Maybe this list can help you help me in shortlisting.

Reference list of possible woods available but may not be complete/ comprehensive: : https://en.wikipedia.org/wiki/List_of_Indian_timber_trees

I am guessing both of these could be made of different wood, each with different strength/ hardness/ flex/ weight.

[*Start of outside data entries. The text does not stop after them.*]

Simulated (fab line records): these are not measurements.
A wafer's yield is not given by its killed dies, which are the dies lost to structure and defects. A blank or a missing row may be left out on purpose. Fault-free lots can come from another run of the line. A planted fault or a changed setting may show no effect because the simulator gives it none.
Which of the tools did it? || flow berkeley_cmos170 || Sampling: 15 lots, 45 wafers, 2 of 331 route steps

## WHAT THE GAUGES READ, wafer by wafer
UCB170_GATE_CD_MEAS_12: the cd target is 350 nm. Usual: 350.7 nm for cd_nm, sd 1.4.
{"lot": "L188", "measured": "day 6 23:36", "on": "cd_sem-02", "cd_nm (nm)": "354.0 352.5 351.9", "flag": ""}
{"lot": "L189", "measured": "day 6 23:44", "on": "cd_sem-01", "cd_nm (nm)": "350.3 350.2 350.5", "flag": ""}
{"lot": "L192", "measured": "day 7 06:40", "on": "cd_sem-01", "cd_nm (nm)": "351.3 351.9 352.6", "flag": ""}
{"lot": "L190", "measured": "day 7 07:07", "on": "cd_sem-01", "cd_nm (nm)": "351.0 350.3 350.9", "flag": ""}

  • Wooden parallel bars/ rods/ dowels

    • Are less thick than the frame & probably need greater strength, rigidity & less flex
  • The Frame holding them

    • Made of thicker, wider & bigger pieces of wood, adding more to the weight, so a lighter wood would be better
    • Can this be made from plywood?

Which woods would you recommend for 2 components as a good/ best possible combination?

Dimensions & Location:

  • Typical standard width is - 34" - Just the space I have now.
  • If there's no negative impact, I may consider going upto 38".
  • Indian City that tends to be humid & tropical - If its a factor let me know & I can post more details.

Additional Context: Why am I asking for the lighter wood combination?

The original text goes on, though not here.